I think the fact that the drums are only played once or twice a month, might actually be worse. It would be unknown, frightening and new every time.
I don't want to scare you away from frogs...I hope you can find a different area of the house where it would be somewhat muted.


----------



## SmackoftheGods (Jan 28, 2009)

A lot of people keep tanks in high traffic noisy areas in the house. There's no real problem with _noise_ around frogs. The issue, I suspect, would be with the _type_ of noise. I'm thinking specifically of the bass drum on a drum set. It's highly concussive and I can usually feel it in my chest. I suspect that kind of noise could damage your frogs. Usually I don't think it would be much of an issue.


----------



## btcope (Jan 7, 2009)

when i played in a band, the best day of my life was the one when we got the big acrylic "tank" to hide the drummer in. all of a sudden i could hear EVERYTHING. plus we could make fun of him while he sat back there in an aquarium getting pummeled by the sound of his own pounding. 

i have nothing really new or valuable to say... it seems the consensus is that while noisy rooms aren't too bad, a drum set seems over the top. 

maybe you should sell that kit on craigslist and buy one of those sweet/dorky electronic drum kits where you get to hear everything in your headphones? and/or cage the drumset w/ some legit anechoic sound deadening material. you could take some of those asian style portable partitions and cover the inside of them w/ giant foam spikes and cut way down on the sound getting out. sounds like a fun project.


----------



## Ed (Sep 19, 2004)

Pumilo said:


> It should be mentioned that it is possible to scare/stress a frog to death. There are stories of people trying to catch a frog, chasing him around the viv for a while, only to have him flop over dead.
> .


When looking at this possibility one has to keep in mind that there are a lot of physiological factors in play as well such as calcium reserves, and rate of anaerobic metabolites building up in the tissues.. 

Ed


----------



## Ed (Sep 19, 2004)

When evaluating these sorts of situations.. there can be a lot of variables and the effects can be very subtle (see for example http://faculty.maryvillecollege.edu/crain/Thesis/French.pdf). 

There are differences in responses depending on the sound as some can interfere with the frog or trigger the frogs to call (see for examples JSTOR: An Error Occurred Setting Your User Cookie and http://onlinelibrary.wiley.com/doi/10.1111/j.1744-7429.2008.00452.x/full ) 

However we should consider that as an both calling detection and avoidence mechanism, many amphibians readily sense ground vibrations. Concussive vibrations are probably going to be responded to differently than simply a loud background sound.. 

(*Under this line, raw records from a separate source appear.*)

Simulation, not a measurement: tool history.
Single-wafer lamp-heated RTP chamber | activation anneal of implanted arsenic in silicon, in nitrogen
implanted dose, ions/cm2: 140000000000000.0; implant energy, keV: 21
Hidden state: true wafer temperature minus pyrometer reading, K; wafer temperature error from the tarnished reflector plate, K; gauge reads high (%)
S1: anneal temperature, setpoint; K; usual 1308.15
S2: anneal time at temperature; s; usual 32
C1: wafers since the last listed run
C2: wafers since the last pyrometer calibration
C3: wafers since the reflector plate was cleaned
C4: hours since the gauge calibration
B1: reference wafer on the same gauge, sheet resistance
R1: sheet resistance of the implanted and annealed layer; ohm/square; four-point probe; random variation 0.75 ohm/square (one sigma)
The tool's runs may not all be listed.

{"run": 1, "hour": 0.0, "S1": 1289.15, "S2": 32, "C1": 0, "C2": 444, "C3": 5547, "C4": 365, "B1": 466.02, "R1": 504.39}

I would suspect that if the frogs were taped well before, during and after the drum session, a difference in behaviors may be noted.. 

Some thoughs... 

Ed


----------



## lilherp25 (Mar 29, 2010)

alright there were alot of mixdd opinions lol im taking it as a general no? i mean i have mudskippers down there already and they dont seem to be bothered much by it? Theyre still kickin at almost a year since i got them


----------



## Azurel (Aug 5, 2010)

Mudskippers shouldn't be compared to darts.....I wouldn't do it, err on the side of caution for the frogs.....


----------



## earthfrog (May 18, 2008)

lilherp25 said:


> alright there were alot of mixdd opinions lol im taking it as a general no? i mean i have mudskippers down there already and they dont seem to be bothered much by it? Theyre still kickin at almost a year since i got them


Yes, it's a no. 
The creatures may live, but they are more fragile than mudskippers most likely and certainly have a higher ecological value, right? It is important that they retain the ability to hear. It's also possible there could be some other types of internal tissue damage from noises that are too loud, and this might be unseen. Many consider it abuse to subject an animal to high decibels for noise for the duration of their existence. Besides possible internal damage and stress, the long-term effects may include difficulty behaving normally, breeding, hiding out from stress, etc. They also have a very active nervous system, and the stimulus might induce a sort of shock reaction where they become unable to function normally during the event. 
They are very small creatures, too. The risk of damage is higher b/c of their size.


----------